I still think GM should kill the Corvette.
My original blog, GM should kill the Corvette, was about automotive technology. The blog has generated a heavy reader response, much of defending the Corvette and its pushrod technology.
I still think the Corvette uses highly-developed but archaic technology. However, the reasons that GM should kill the Corvette have to do with marketing, not with technology.
One of the things contributing to GM's troubles is that its divisions, which had been separate car companies, have lost their brand identity. The GM car you owned, Chevrolet, Pontiac, Oldsmobile, Buick or Cadillac, once made a statement about you that everyone from eight to 80, male or female, understood. You wore that identity like a suit of clothes. That's gone.
Chevrolet's became nearly as big and heavy as Cadillacs: same size engines, same feature sets.
Smaller Chevrolets were badge-engineered to sell as Oldsmobiles, Pontiacs, Buicks or Cadillacs, cheapening those brands.
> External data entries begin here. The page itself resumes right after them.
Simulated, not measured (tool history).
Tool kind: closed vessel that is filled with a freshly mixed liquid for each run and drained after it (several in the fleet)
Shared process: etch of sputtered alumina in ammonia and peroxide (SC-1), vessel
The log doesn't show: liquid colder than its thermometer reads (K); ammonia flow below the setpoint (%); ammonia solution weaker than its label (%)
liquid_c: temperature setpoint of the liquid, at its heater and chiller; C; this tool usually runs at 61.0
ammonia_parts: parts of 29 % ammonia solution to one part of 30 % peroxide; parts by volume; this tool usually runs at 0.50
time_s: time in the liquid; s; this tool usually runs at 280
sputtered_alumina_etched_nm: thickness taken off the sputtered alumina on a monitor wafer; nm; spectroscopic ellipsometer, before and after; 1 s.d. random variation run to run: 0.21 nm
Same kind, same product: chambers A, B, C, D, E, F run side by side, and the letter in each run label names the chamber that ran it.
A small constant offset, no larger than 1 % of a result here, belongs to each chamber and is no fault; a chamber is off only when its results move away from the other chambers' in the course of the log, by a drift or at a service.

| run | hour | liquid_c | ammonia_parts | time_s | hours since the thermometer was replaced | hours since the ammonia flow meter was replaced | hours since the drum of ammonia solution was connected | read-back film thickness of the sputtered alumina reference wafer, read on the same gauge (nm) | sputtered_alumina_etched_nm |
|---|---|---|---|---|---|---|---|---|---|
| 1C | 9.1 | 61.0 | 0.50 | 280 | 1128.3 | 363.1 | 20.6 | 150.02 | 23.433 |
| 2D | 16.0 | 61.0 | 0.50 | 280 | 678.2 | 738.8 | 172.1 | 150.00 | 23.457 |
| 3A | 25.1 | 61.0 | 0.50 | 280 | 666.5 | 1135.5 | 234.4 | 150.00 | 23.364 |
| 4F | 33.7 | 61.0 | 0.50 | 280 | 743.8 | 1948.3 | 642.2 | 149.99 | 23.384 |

Executives decided that it would be more economical to make one V-8 for several different divisions. A Pontiac might actually have a Chevrolet engine. In the minds of the decision makers, however, the Chevrolet engine was just as good as a Pontiac engine would have been. Who would care?
I once told a GM manager that the Cadillac Cimarron was a terrible car that did not come close to a BMW by any measure. His response: "Our customers don't know that. They'll buy it because it's a Cadillac." That kind of thinking ruins brands.